Fringe festival

Yesterday morning we were greeted by pea soup. The kind of thick fog that we never get around here. On occasion, we’ll see fog down along the interstate corridor, or maybe in the trees, but yesterday is was so dense I couldn’t see more than ten or twenty feet ahead.

I finished NOS4A2 by Joe Hill (review forthcoming) and started The Redeemer by Jo Nesbø. The English translations of his books are coming out in somewhat random order. First there was The Snowman, then Phantom, which are in somewhat chronological order (though there’s a significant gap between them because I missed one book, apparently). This new book is from before The Snowman, so it feels like a prequel.

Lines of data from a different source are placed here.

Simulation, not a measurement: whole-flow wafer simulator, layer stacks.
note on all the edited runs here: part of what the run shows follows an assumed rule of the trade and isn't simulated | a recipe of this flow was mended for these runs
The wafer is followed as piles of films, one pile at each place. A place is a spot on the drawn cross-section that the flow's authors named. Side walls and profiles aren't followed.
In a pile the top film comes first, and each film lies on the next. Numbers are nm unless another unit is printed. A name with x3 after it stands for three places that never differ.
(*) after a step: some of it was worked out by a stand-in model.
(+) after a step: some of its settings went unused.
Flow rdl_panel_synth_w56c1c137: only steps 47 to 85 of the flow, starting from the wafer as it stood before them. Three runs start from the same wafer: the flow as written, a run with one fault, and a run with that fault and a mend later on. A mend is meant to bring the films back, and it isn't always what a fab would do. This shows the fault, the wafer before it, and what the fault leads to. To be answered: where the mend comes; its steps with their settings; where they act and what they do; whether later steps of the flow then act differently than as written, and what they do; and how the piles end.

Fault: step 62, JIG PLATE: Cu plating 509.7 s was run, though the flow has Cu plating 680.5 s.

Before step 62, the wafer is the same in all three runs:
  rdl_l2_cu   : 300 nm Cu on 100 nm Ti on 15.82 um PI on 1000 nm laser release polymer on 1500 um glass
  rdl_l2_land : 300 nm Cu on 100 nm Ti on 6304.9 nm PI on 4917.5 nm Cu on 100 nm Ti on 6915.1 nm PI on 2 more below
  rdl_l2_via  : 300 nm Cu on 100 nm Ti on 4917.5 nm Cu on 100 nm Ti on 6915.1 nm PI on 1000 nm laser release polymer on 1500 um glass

I can’t remember ever being taken over by a short story quite like what’s happened to me in the past few days. I had all but given up on getting something written for the forthcoming MWA anthology. I played around with a number of ideas, but nothing went anywhere. Then an opening scene materialized in my head yesterday morning. I wrote it—it amounted to about 400 words. Then I went back and rewrote it to change the perspective from that of the protagonist to that of the antagonist. That gave me some more freedom with the story and I had a vague idea of where it was going. Then it was time for some period research, so I watched Funeral in Berlin, which is the second of the Harry Palmer movies based on Len Deighton’s novels (The Ipcress File was the first), starring the always rock solid Michael Caine. The film is set in Berlin in 1966, after the wall was constructed. Palmer is MI5 and he’s in Berlin to investigate the possible defection of the guy in charge of security for the relatively new Berlin Wall. There’s also a subplot involving some Zionist spies intent on getting to a Nazi’s warchest in Zurich before he does. Like many spy stories of the era, there are many shades of grey, and plenty of double-crossing. I see that many people consider it inferior to The Ipcress File, so I’ll have to check that one out. One of the fascinating elements of Funeral in Berlin to me was that I spent some time in Berlin twenty years later, when the wall was still there. I actually passed through Check Point Charlie into East Berlin. Harry, as a British citizen, had an easier crossing than I did.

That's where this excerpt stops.